Hitchhiking US astronauts may have a long wait for a ride from the Russians

NY Times:

Prospects seemed to dim on Thursday for a timely launching of a Russian rocket that would carry American astronauts to the International Space Station next month, with Russian space officials temporarily grounding a similar rocket after one crashed shortly after takeoff on Wednesday.

With the end of NASA’s space shuttle program last month, American astronauts must travel into space on Russian Soyuz rockets. When one of them crashed over Siberia on Wednesday, concerns began to mount.

Russian space officials canceled the Friday launching of a Soyuz rocket that was to carry a navigation satellite for Glonass, the Russian equivalent of the American GPS system.

Prime Minister Vladimir V. Putin also ordered an overhaul of the safety procedures at the Russian space agency, according to his spokesman. The changes will affect how the agency checks rockets, satellites and space vehicles it buys from Russian manufacturers and will influence its prelaunching procedures.
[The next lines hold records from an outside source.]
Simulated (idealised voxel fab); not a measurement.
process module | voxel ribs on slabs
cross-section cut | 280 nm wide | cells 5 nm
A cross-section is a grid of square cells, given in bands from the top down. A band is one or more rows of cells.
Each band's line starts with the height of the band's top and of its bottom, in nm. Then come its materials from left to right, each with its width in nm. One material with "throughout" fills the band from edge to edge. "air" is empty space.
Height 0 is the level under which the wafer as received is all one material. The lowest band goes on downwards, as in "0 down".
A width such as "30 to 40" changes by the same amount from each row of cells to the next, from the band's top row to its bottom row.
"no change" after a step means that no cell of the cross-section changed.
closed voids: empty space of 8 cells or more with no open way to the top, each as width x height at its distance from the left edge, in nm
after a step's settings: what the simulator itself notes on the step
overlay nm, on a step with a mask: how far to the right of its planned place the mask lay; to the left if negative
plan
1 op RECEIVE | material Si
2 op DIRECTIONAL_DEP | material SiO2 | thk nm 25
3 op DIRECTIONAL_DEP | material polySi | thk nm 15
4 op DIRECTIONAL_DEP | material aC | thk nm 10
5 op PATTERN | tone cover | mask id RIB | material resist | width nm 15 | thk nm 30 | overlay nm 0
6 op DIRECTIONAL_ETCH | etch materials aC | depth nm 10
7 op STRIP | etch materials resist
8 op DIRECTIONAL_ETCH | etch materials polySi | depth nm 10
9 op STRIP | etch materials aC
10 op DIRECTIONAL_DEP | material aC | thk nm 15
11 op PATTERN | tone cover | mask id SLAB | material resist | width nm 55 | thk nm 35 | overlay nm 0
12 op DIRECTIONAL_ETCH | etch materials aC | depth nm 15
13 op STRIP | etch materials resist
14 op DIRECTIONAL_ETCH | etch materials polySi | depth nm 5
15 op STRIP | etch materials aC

In the accident on Wednesday, the rocket’s third and final stage shut down for reasons not yet known before the spacecraft had entered orbit. It arced back to earth with its cargo of fuel and food, including green apples and garlic cloves eagerly awaited by the space station’s crew.

...
It was a mistake to shut down the shuttle program before there was an acceptable US alternative. The reliability problems of the Russian system will probably persist.